The Foreign secretary will use a major speech today to disprove the 'fears' of Remain campaigners.
LONDON — Boris Johnson will today warn campaigners against Brexit, that they are making a "disastrous mistake" that would lead to "permanent and ineradicable feelings of betrayal" among those who voted to leave the EU.
In a major speech later today, Johnson will accuse politicians, such as the Conservative MP Anna Soubry, of attempting to "frustrate" Brexit.
"I fear that some people are becoming ever more determined to stop Brexit, to reverse the referendum vote of June 23 2016, and to frustrate the will of the people," he will say.
"I believe that would be a disastrous mistake that would lead to permanent and ineradicable feelings of betrayal. We cannot and will not let it happen."
Johnson is expected use his speech to seek to disprove the "anxieties" of Remain supporters about Brexit.
"If we are to carry this project through to national success – as we must – then we must also reach out to those who still have anxieties," he will say.
"I want to try today to anatomise at least some of those fears and to show to the best of my ability that they are unfounded, and that the very opposite is usually true: that Brexit is not grounds for fear but hope.”
However, in a partial attempt to reach out to Remain supporters, the Foreign Secretary will concede that "many" Remainers are motivated by "noble sentiments".
"It is not good enough to say to Remainers – you lost, get over it; because we must accept that many are actuated by entirely noble sentiments, a real sense of solidarity with our European neighbours and a desire for the UK to succeed," he will say.
Johnson is also expected to call on May to implement stricter immigration rules after Brexit.
Writing in the Sun in advance of his speech Johnson claims that EU membership had led to the wages of "indigenous" British people to be suppressed.
"We also need to ask ourselves some hard questions about the impact of 20 years of uncontrolled immigration by low-skilled, low-wage workers — and what many see as the consequent suppression of wages and failure to invest properly in the skills of indigenous young people," he writes.
Johnson's comments were described by anti-Brexit campaigners as "hypocrisy of the highest order."
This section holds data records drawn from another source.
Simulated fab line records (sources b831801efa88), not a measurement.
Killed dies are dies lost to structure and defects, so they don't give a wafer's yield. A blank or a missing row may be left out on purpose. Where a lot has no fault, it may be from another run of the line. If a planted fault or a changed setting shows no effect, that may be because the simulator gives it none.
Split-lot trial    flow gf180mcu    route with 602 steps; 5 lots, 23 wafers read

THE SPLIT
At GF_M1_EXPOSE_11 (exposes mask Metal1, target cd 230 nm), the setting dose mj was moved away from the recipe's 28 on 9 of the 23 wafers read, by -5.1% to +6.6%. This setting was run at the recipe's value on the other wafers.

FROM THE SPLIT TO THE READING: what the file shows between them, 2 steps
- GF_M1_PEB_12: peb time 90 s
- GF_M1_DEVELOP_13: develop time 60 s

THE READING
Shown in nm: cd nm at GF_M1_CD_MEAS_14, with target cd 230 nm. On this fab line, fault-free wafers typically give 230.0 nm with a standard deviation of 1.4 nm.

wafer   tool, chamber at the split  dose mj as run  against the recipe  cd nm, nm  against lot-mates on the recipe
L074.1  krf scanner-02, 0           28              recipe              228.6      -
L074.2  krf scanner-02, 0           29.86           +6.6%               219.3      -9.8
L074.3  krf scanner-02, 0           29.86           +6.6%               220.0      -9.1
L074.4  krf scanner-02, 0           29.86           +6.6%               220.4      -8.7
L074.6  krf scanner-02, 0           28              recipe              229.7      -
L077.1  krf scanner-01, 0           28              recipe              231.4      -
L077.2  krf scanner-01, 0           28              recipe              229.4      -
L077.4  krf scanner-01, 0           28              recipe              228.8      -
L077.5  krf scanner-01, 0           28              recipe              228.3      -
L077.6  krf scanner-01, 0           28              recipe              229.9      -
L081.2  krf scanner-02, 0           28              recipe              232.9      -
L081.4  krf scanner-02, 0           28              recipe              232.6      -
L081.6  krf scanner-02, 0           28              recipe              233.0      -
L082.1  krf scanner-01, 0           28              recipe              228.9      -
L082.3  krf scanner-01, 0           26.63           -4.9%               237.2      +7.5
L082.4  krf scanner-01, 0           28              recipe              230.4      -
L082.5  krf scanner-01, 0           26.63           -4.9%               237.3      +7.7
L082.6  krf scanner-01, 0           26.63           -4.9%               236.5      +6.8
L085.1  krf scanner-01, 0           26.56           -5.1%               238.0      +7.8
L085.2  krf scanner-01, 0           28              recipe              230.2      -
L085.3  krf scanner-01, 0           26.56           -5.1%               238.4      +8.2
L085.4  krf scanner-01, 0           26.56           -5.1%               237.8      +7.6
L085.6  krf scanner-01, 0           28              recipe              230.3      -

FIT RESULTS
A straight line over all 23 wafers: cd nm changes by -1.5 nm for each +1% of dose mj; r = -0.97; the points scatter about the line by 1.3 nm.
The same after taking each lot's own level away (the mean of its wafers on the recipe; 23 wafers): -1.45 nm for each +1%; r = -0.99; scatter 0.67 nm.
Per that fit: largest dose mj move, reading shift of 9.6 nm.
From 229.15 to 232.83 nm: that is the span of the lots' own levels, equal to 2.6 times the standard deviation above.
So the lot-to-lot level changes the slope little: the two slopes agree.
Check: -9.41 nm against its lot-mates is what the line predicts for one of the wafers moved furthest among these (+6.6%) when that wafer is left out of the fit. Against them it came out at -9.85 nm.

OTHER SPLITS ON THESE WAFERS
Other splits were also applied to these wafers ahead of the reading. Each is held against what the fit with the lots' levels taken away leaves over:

"He has so far failed to explain why he is campaigning in Cabinet to take the U.K. out of the customs union when there is no other solution to the Irish border issue and it will jeopardize the Good Friday Agreement settlement," Labour MP and Open Britain campaigner Chuka Umunna said.
"He has failed to explain why the Government has failed to start negotiating new trade deals when the campaign he led promised we would do so immediately after the Leave vote."
"Boris Johnson needs to come clean and concede that we cannot have our cake and eat it when leaving the EU. His speech is on Valentine’s Day, not April Fool’s Day."